Last week, Microsoft gathered experts from academia, civil society, policy making and more to discuss one of the most important topics in tech at the moment: responsible AI (RAI).

Microsoft’s Data Science and Law Forum in Brussels was the setting for the discussion, which focused on rules for effective governance of AI.

Whilst AI governance and regulation may not be everyone’s cup of tea, the event covered an array of subjects where this has become a red hot issue, such as the militarization of AI, liability rules in AI systems, facial recognition technology and the future of quantum computing and more. The event also gave Microsoft an opportunity to showcase its strategy around this important area.

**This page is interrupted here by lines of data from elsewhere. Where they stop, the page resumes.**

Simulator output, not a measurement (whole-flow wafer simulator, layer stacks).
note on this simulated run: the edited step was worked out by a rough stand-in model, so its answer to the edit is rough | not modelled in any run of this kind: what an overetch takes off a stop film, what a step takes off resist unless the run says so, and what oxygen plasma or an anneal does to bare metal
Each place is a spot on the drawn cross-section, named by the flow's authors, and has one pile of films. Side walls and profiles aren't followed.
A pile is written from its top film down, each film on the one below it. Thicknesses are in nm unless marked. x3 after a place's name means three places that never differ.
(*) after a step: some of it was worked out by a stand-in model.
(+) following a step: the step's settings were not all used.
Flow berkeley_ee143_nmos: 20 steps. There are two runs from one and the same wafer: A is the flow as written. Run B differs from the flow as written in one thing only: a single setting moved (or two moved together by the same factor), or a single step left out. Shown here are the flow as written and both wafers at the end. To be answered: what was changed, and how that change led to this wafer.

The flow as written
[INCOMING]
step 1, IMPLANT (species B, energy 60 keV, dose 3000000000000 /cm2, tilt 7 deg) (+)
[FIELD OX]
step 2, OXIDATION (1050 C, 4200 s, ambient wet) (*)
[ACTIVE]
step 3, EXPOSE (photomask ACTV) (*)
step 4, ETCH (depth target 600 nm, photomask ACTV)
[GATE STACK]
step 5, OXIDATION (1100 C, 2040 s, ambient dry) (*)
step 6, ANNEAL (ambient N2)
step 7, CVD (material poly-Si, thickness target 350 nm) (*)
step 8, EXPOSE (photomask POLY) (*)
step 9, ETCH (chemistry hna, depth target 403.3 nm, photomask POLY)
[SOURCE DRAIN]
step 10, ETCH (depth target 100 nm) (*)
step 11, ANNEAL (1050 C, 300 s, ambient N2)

A few highlights are worth sharing, so let’s dig a bit deeper into what Microsoft is doing in RAI, why it’s important and what it means for the market moving forward.

Responsible AI Is Now a Priority

Responsible AI is a combination of principles, practices and tools that enable businesses to deploy AI technologies in their organizations in an ethical, transparent, secure and accountable manner.

The subject has been getting a lot of attention for several reasons.

First, we are seeing more high-profile examples of biased algorithms, autonomous vehicle accidents and privacy-violating facial recognition systems which are increasing the public's awareness of the dangerous unintended consequences of AI.

Second, enterprises are now beginning to shift early AI projects out of the labs and are considering the real-world risks and responsibilities they will have when deploying AI in their operational processes.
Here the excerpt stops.